However, while Flasher is a product of that crew, its music operates with different physics. Where their local peers favor direct and volatile gestures, Flasher's music exists in the tension between conflicting feelings and sensibilities. They're jagged, but woozy. Tender, but aggressive. When you're singing through peavey speakers on sticks in a venue that's more underwater ashtray than group house living room, it's hard to project anything resembling sensuality. Flasher does, though.
Originally, released on cassette in April of 2016 and now reissued on vinyl, the band's self-titled debut includes seven songs recorded at Lurch, a studio run by Saperstein and Owen Wuerker (fellow D.C. resident and member of Big Hush).
The songs are born from a process of deconstruction and reassembly. Melodic motifs are transmuted into fodder for the rhythm section. Call and response vocals warp and skew established gender roles. Lyrically, the trio take on experiences of shame, guilt, and pleasure, and haul them away from abstraction toward a place of physical expression. The songs are intended as experiment in how far a body - whether composed of flesh and bone, or melody and rhythm - can be restructured and reinvented while remaining desirable or even functional.

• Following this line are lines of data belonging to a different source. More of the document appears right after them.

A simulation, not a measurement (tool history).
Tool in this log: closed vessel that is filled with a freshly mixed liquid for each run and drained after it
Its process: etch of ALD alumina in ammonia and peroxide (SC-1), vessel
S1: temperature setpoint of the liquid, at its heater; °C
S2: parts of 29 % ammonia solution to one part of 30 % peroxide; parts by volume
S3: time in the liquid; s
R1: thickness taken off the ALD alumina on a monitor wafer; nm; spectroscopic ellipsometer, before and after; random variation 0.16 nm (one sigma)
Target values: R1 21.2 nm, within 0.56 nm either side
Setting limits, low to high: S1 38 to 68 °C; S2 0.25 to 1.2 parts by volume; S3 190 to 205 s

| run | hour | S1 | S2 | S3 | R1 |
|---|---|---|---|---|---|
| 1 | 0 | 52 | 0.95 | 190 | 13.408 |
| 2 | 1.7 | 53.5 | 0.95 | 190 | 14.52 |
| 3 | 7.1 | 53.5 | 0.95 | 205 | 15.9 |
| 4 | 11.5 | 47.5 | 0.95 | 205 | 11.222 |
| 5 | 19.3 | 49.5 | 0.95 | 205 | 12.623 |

The results speak to the band's transformation over the last year, both in personal matters and as artists. Closing track "Destroy" began as a heartsick home demo written years before Flasher formed. At that time, the chorus, "I just want to be your boy," was a plea for connection. Here, the song is fundamentally changed for the better. There's more bite in Multiz's delivery, maybe even a bit of sarcasm. "Destroy" ends amid layers of guitar skree and volume. What was a moment of vulnerability is now all attitude.